From this single observation, the Dispatcher extracts a rule. Not merely "allow this specific action" but "allow this class of actions parameterized by these dimensions." The human approved a write to ~/projects/myapp/src/core.clj. The Dispatcher generalizes: writes to ~/projects/*/src/*.lisp are approved for this session, or for this project, or indefinitely depending on the context and the user's pattern of decisions.

Shadow mode is where rules are tested before deployment. When the Dispatcher encounters a novel situation and is uncertain, it can run the proposed action in a simulated environment. It observes the side effects — what files would be modified, what processes would be spawned, what network calls would be made. If the simulation produces dangerous side effects, the rule is discarded. If it appears safe, the rule is added to the active set with a confidence rating.

Formal verification is where the learned rules are checked against invariants. The Dispatcher's rules are not merely patterns observed from human behavior. They are formulas in a logic that the system can reason about. A rule that would enable path traversal is not discarded because it was observed to be safe in prior instances — it is discarded because it violates the path-confinement invariant by construction.

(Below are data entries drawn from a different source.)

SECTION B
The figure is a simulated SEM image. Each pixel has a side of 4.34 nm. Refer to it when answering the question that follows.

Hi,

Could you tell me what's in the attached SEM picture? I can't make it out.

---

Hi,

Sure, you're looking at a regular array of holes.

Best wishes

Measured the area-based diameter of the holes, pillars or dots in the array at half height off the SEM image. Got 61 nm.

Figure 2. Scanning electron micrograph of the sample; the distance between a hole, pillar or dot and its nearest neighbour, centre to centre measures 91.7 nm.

The Dispatcher becomes, over time, not a guard that blocks bad actions but a reasoning system that understands why actions are good or bad. Early versions learn from human decisions. Later versions learn from their own logical analysis. The human's role transitions from approver to auditor to, eventually, unnecessary oversight.

This is the bootstrap. The system begins dependent on human judgment because it has no basis for judgment of its own. Through accumulated decisions, it constructs a model of what is permitted and why. That model is the foundation for the deterministic symbolic engine that in v1.0.0 takes over the reasoning that the Dispatcher learned to perform.